How to add all elements in a list in SML

Question

I am trying to add all elements in a given integer list and finally return an integer as its sum

Following is the code I have tried

val intList = [1,2,3,4];

fun addList (list) = 
let
  val head = List.hd list
  val tail = List.tl list
  val sum = ref 0
in
  if(list <> [])
  then sum := !sum + head
  addList(tail)
  else !sum
end;

However, I am getting the following error

Elaboration failed: Type clash. An expression of type "'a" cannot have type "(('a → 'b) → 'c → 'd) List.list" because of circularity.

I am quite new to SML/NJ What could I be doing wrong?

Answer 1

So, I was looking into a different problem and I found a solution for this one as well.

val intList = [3,7,5,6];

fun addList (list, x)=
if list = []
then x
else
let
  val head = hd(list)
in
  addList(tl(list), x + head)
end;


val something = addList(intList, 0);

It is similar to how the foldl operation works, but ofcourse different in terms of use.

I didn't know we could pass an element this way as an argument to the function. This was interesting.

Answer 2

You're far along the wrong track - you shouldn't even be thinking about references or assignments.
(In fact, you're probably never going to use them.)

Here is the general idea - it is very straightforward to translate into SML:

The sum of a list is

• If the list is empty, it is zero
• Otherwise, add the head of the list to the sum of the tail of the list.

Note that there are no variables and no assignments anywhere.

Answer 3

Ideally, you should reduce the entire list into single element using binary operation. In Standard ML you can do this using List.foldl function.

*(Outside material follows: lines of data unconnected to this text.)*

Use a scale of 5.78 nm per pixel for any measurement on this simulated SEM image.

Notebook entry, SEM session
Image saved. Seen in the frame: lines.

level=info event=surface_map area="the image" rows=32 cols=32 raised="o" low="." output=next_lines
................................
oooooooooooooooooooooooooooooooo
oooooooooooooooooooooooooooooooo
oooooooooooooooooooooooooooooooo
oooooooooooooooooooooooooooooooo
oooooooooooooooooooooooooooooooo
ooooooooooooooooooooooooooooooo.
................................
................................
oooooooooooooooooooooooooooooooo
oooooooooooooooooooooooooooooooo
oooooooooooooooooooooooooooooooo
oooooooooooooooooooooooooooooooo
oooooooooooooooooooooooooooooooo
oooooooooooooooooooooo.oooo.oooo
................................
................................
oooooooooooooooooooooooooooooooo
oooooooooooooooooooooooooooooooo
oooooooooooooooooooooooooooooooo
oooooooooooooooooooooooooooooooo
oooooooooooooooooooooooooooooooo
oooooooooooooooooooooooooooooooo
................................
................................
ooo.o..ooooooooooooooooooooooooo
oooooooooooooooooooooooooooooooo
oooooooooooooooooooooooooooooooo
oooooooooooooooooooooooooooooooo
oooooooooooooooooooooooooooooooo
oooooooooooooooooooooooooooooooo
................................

> val sum = List.foldl op+ 0 [1, 2, 3, 4];
val sum = 10: int

This essentially puts + between consecutive elements and evaluates to

> val sum = (((0 + 1) + 2) + 3) + 4;

op+ is a way to pass an operator to a function. https://stackoverflow.com/a/54814038/5956245

https://smlfamily.github.io/Basis/list.html#SIG:LIST.foldl:VAL

Answer 4

To answer the comment asking about using List.hd and List.tl before checking whether list is empty, this can result in an exception, and because the recursion converges on the empty list case, will result in an exception. We need to do this after that check. Fortunately let ... in ... end is an expression and can be used anywhere an expression is expected. So now:

fun addList(list) = 
  if list <> [] then
    let
      val head = List.hd list 
      val tail = List.tl list
      val sum = ref 0
    in
      sum := !sum + head;
      addList(tail)
    end
  else 
    !sum;

Now we don't have sum bound in the else branch. This gives us a compilation error. So, let's modify this again.

fun addList(list) = 
  let
    val sum = ref 0
  in
    if list <> [] then
      let
        val head = List.hd list 
        val tail = List.tl list
      in
        sum := !sum + head;
        addList(tail)
      end
    else 
      !sum
  end;

But the problem here is that sum is bound to a different reference to 0 on each recursive function call. Calling addList on any list will yield 0. We would need a recursive function which operates on the same sum reference by binding that name in an outer scope which an inner function will enclose.

fun addList(list) = 
  let
    val sum = ref 0

    fun aux(list) =
      if list <> [] then
        let
          val head = List.hd list 
          val tail = List.tl list
        in
          sum := !sum + head;
          aux(tail)
        end
      else 
        !sum
  in
    aux(list)
  end;

Of course, what if we don't use List.hd and List.tl at all but substitute pattern-matching, which is much more idiomatic.

fun addList(list) = 
  let
    val sum = ref 0

    fun aux(list) = 
      case list of
          [] => !sum
        | head::tail => (
            sum := !sum + head;
            aux(tail)
          )
  in
    aux(list)
  end;

Or more concisely:

fun addList(list) = 
  let
    val sum = ref 0

    fun aux([]) = !sum
      | aux(head::tail) = (
          sum := !sum + head;
          aux(tail)
        )
  in
    aux(list)
  end;

Of course the proper way to write this is to avoid the use of ref entirely, as mutable state is non-idiomatic in this situation, and entirely unnecessary. The use of a fold, as already suggested handily avoids tail-recursion and means that no matter how large a list we sum, we'll never encounter a stack overflow.